Kth Largest Element in an Array - Quickselect Using Lomuto Partitioning Scheme.

#welcome #csharp #unity3d #gamedev

According to Leetcode:

We highly recommend Kth Largest Element in an Array, which has been asked many times in an Amazon phone interview.

Task

Given an integer array nums and an integer k, return the kth largest element in the array.
Note that it is the kth largest element in the sorted order, not the kth distinct element.
You must solve it in O(n) time complexity.

Heap

There are several ways to solve this task. The most straightforward is to iterate through the array and keep the top Kth largest element while iterating. For that purpose, a heap is the best data structure.
The algorithm:

iterate through the array and put each element to the heap
if the heap size is greater than k - remove the smallest one(which will be at the beginning of our queue)
return the first element

class Solution {
    public int findKthLargest(int[] nums, int k) {
        PriorityQueue<Integer> heap = new PriorityQueue<>();
        for (int n: nums) {
          heap.add(n);
          if (heap.size() > k)
            heap.poll();
        }

        return heap.poll();        
  }
}

We iterate through the array and each time we insert the element in the heap of length K, so the time complexity is O(NlogK). Can we do better? :)

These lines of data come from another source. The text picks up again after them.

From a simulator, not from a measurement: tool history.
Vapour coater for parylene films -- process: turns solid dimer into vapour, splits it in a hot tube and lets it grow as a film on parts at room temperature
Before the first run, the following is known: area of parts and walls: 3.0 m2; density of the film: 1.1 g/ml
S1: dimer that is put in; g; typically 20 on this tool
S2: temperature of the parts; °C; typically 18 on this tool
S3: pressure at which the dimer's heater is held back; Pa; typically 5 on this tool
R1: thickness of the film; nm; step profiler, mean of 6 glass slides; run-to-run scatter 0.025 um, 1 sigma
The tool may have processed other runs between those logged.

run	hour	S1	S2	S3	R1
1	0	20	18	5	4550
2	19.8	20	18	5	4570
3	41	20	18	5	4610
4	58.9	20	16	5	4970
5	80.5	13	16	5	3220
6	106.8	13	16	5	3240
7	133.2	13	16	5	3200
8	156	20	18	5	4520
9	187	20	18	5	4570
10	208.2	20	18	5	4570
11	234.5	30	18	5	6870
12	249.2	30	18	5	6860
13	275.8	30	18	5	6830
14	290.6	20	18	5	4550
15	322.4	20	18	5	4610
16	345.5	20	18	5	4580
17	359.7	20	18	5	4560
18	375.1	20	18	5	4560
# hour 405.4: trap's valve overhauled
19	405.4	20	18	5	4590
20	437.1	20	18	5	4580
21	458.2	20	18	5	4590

Quickselect time complexity

First, let’s discuss high-level design, and then we can dive deeper. Here is a link to the problem.
We need to find K-th largest element in the array. Since for us more comfortable sorting an array in non-decreasing order, let’s rephrase the task and say that we need to find the N-k smallest element in the array.

The idea behind the algorithm is to use a partitioning algorithm from quickselect.
We partition the whole array(O(n) time complexity).
Then through away half of it and continue with another half(O(n/2) time complexity).

Again through away half of it and continue with 1/4 of the original array (O(n/4) time complexity).
Continue doing so until we reach a single element. To summarize overall time complexity:

n + n/2 + n/4 + n/8 +... ~ 2n = n

You may be confused about time complexity thinking “wait, we are doing almost the same with binary search, it is logN time complexity, where is the logN part”. Well, you are right. The key point here is that not all partitions are doing the same amount of work.

This more precise analysis, which uses the fact that the work done keeps decreasing on each iteration, gives the O(n) runtime.
If you are still confused about time complexity take a look at this answer and this article.

Partition algorithm(Lomuto partitioning scheme)

One chooses a pivot and defines its position in a sorted array in a linear time using so-called partition algorithm.
The toughest thing in this algorithm is understanding how the partition works. Let’s imagine we have an array [2,6,3,4,7,1,8,5]. With the Lomuto partitioning scheme the algorithm will look like this:

choose the last element as a pivot
create 2 pointers, i and startIndex, both starting from the beginning of the target interval.
The first pointer i will scan the whole interval and check the condition - if the value at i is less than the pivot then swap it with the value at the pointer startIndex and increment startIndex
swap the pivot(which is placed at the end of the array) with the value at startIndex (since this is a place for our pivot value) and return startIndex . To achieve that we need a single for loop and dedicated variable startIndex which is equal to the index of the first element in the array(in our case it is 0).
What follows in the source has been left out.